2007-08-31 / Community

Notes On Consumer Affairs

Shopping for a Mortgage
Commentary By Assemblywoman Audrey Pheffer

AUDREY PHEFFER AUDREY PHEFFER Are you ready to buy a house? Have you picked out the type of house you want? More importantly, have you figured out how you are going to pay for your house? Shopping around, and securing the best mortgage possible for your new home will save you money and held to ensure your future financial stability. Here are several important tips to keep in mind when looking for a mortgage.
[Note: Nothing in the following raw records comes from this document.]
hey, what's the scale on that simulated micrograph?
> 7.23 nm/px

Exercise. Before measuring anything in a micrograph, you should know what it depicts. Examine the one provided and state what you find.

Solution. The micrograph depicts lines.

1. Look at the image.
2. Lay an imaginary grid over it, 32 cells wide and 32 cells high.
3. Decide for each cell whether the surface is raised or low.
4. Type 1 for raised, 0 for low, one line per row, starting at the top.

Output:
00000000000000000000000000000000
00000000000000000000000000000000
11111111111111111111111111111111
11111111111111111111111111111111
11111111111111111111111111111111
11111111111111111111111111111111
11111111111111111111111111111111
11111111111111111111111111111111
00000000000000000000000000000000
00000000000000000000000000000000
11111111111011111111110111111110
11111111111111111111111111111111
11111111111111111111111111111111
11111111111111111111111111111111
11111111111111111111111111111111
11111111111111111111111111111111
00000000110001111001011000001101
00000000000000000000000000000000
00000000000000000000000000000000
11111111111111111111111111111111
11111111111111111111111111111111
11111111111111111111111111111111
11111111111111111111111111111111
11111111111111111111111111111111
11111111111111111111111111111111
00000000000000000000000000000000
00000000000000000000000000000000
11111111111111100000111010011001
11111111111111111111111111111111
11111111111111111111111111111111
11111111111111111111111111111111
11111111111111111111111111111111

The first thing to determine is how much you can afford to pay. Take a look at your budget, debts and credit score in order to get an idea of your financial situation and how a monthly mortgage payment would fit into your budget. Be sure to factor in closing costs and other expenses, such as home inspection and moving costs into the total cost of any house you may be considering. As a general rule of thumb, most financial experts recommend that consumers with good finances consider houses priced at no more than three times their gross yearly salary. Lenders, mortgage brokers and online mortgage calculators can give you an idea of the size of mortgage you are likely to qualify for based on your financial status.

Once you have calculated your budget and determined the amount of money you can afford to borrow, its time to shop around and compare offers. You can obtain a mortgage through several types of lenders, including commercial banks, savings and loan associations, credit unions and mortgage companies. Contact several lenders and compare prices. You may also consider hiring a mortgage broker to find a mortgage for you. If you use a broker, keep in mind that although they may have access to several lenders, and they may be able to help you find a good product, unless you have contracted with them to act as your agent, brokers are not obligated to get you the best deal. Even if you are dealing with a lender, be sure to find out whether a broker will be involved in the transaction, and find out how the broker will be compensated. Some brokers are given additional compensation if they get the borrower to agree to a higher interest rate. As with any major purchase, negotiate with the lender and the broker to try and secure better terms.

When comparing offers, take note of three major elements of the mortgage agreement; rates, points, and fees. Ask whether the rate is fixed or adjustable. If you select a mortgage with an adjustable rate, your payments could go up with increasing interest rates. Pay attention to the loan's Annual Percentage Rate (APR). This yearly rate includes the interest rate, as well as any points (fees paid to the lender or broker), loan origination fees, closing costs and any other charges you will be assessed. Be particularly wary of newer, exotic mortgage products such as interest only mortgages, which allow the borrower to only pay interest on the loan for a period of time, and adjustable rate mortgages which allow the borrower to choose from several payment options each month, often referred to as option-payment ARMs. These products may make sense for some consumers, but if you are considering them be sure to examine the terms and conditions closely.

Keep in mind that your payments could double or triple in the coming years, and in instances in which your payments do not cover the interest on the loan, you may end up in a "negative amortization" situation in which unpaid interest is added to your mortgage balance.

Obtaining a mortgage can be a challenging, time-consuming experience. But if you take the time to shop around, compare offers from numerous sources, and negotiate, you can save thousands of dollars.

For more information on selecting the best mortgage, you may want to visit the Federal Reserve Board's website on the topic at: http:// www.federalreser ve.gov/pubs/ mortgage/mortb_1.htm.

For more information about interestonly mortgages and option-payment ARMs, consider visiting the Federal Deposit Insurance Corporation's website on these mortgage products at: http://www. fdic. gov/consumers/consu mer/interest-only/in dex.html.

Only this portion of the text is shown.